Wednesday, February 1, 2012

NCAA President Mark Emmert Reform Movement---An Ongoing Leadership Case Study

Over the next month the NCAA member schools will vote on two override issues that were approved by the Board of Directors last summer. Both are being positioned as student-athlete welfare issues, but many long time athletic directors wonder if this is the first step in the creation of a “Super Division”. As the non-BCS schools struggle to financially support their programs and find alternative revenue sources (mostly student fees), the huge television deals and bowl payouts provide significant revenue streams for the Big 6 conferences.

The Board has passed legislation where athletics departments can provide an annual supplement of $2,000 above the normal athletic scholarship. However 161 of the 355 Division 1 schools signed an override measure against the stipend, enough to suspend the measure for now. The reality of this movement is that this legislation will divide the Association into haves and have-nots. NCAA President Mark Emmert says that this is permissive legislation. No school has to provide the stipend to its athletes. However, the reality is that a school will quickly be classified as to whether they provide the stipend or not. Those programs that cannot afford to provide the stipend, will quickly be stigmatized as not committed to “big time” athletics.

To many Athletic Directors who have been in the game for a long time, they perceive President Emmert ‘s reform movement as the early stages of the ultimate move to a “Super Power” Division with different rules and different agendas. Typically this is an example of a leadership style (used frequently in Higher Education) where different scenarios are created over a long period of time that ultimately lead to a major desired outcome. Compare that leadership style to the one where leaders just deal with the main issue and explain the pros and cons of the big issue and the implementation process.

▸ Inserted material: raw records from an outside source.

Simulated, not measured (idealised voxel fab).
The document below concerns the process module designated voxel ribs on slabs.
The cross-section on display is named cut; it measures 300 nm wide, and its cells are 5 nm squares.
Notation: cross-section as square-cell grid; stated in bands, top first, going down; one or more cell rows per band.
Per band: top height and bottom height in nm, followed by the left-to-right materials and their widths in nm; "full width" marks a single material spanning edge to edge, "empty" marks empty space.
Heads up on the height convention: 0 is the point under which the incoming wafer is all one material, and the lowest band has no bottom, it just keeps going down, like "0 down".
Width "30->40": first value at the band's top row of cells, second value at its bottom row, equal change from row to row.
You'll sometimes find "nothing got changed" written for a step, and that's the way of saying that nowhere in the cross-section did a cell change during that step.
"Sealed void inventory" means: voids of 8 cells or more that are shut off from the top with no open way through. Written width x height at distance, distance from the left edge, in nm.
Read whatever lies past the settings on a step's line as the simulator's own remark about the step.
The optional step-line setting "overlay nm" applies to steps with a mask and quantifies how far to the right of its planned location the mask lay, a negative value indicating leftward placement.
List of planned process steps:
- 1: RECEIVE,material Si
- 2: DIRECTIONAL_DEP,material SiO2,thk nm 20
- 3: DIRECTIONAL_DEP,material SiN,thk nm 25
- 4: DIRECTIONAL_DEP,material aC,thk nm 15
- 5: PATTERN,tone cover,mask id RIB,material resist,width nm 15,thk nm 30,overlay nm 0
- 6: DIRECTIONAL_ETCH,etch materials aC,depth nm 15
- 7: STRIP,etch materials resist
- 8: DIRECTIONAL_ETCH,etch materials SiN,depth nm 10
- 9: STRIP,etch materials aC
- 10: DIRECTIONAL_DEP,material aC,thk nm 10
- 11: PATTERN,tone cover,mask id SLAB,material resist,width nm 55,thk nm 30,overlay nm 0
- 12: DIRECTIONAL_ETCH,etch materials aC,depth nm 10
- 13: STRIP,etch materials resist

So President Emmert and the NCAA Board has two options:

1. Pass many pieces of legislation that ultimately demonstrate the extreme differences in the 355 Division 1 members so there is no doubt there is a need for the creation of a new “Super Power” Division.
2. Deal with the inequities in college athletics right now and develop a plan (based on input from all levels of the Division 1 membership) that outlines how this “Super Power” Division would operate and then present that concept.

With the huge amount of money that is at stake here, it is really hard to fathom that sooner or later the big boys won’t want both a bigger share and more control. The next 6 months should provide interesting as President Emmert pushes his agenda. Will his leadership provide a strong unified Division 1 or will college athletics turn into a bifurcated system of have and have-nots. Stay tuned to see where President Emmert’s reform movement and leadership takes Division 1.

2 comments:

  1. I always wondered how a small school with limited resources can compete with a Florida or Florida State that has revenues equal to The Tampa Bay Bucs, but whose skybox buyers get a tax break for supporting the university.

    Something doesn't fit.

    ReplyDelete
    Replies
    1. I never understood how people who give money to athletic departments that generate annual revenue over $100 million can get the same tax break as an individual who makes a charitable contribution to a kids charity. They make the gift get ticket priority, invites to special events, other thank you items and still get a tax break. Don't get it.